Reappointment of Real Estate Council board members draws fire from NDP
NDP MLA David Eby says the reappointments send the wrong message about sticking with the status quo
A B.C. government decision to reappoint two members of the Real Estate Council of B.C. is drawing fire from the NDP.
NDP MLA David Eby says the decision to reappoint the board members sends the wrong message at a time when the council is facing intense criticism.
"The real estate council seems to be asleep at the switch through some serious misconduct by major real estate firms." said Eby.
"To say we'll just send the same board members back to keep doing what they're doing sends a real strong message that the premier isn't concerned by what's happening or she's not paying attention," said Eby.
In February the council appointed an independent advisory group to investigate allegations of 'shadow flipping' in Vancouver's hot housing market. Then in April it launched a special investigation into New Coast Realty for a range of alleged violations.
Stability and continuity needed
A spokesperson for the government defended the appointments.
"The two council members who are being reappointed are well qualified and bring important skills and attributes to the board," said Finance Ministry spokesman Jamie Edwardson.
"A number of important changes are anticipated that will bring new leadership and change to the regulator and the industry," he said. "In this context, some stability and continuity on the board is also important."
Neither Squires nor Mignosa are licensed real estate agents. Squires's online profile says she is an organizational consultant, mediator and trainer with her own firm. Mignosa's online profile says she is a senior financial executive and currently working as the CFO with a Ministry of Health agency.
Edwardson said members of the council are normally appointed first for a one-year term, and then later reappointed for two- and then three-year terms, for a total of six years.

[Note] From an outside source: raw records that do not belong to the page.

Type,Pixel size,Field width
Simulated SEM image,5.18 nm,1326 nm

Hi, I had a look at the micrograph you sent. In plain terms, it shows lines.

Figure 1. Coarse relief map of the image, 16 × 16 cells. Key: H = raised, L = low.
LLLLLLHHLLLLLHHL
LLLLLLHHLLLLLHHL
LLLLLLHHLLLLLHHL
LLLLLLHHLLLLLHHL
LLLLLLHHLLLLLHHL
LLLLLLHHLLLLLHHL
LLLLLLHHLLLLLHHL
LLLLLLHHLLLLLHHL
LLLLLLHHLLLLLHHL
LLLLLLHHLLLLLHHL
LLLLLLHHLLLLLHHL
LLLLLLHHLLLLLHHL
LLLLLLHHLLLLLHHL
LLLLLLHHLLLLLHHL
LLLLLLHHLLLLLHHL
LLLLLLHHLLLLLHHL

The Real Estate Council of B.C. oversees conduct of companies and realtors in the province. It recently came under intense criticism for failing to crackdown on the so-called practice of shadow flipping and other questionable practices by it's members.
There are up to 17 members on the board. Three are appointed by the province. Thirteen others are elected by realtors, and one is elected to represent strata and rental property managers.
The Ministry of Finance said the third government appointed position on council is still open.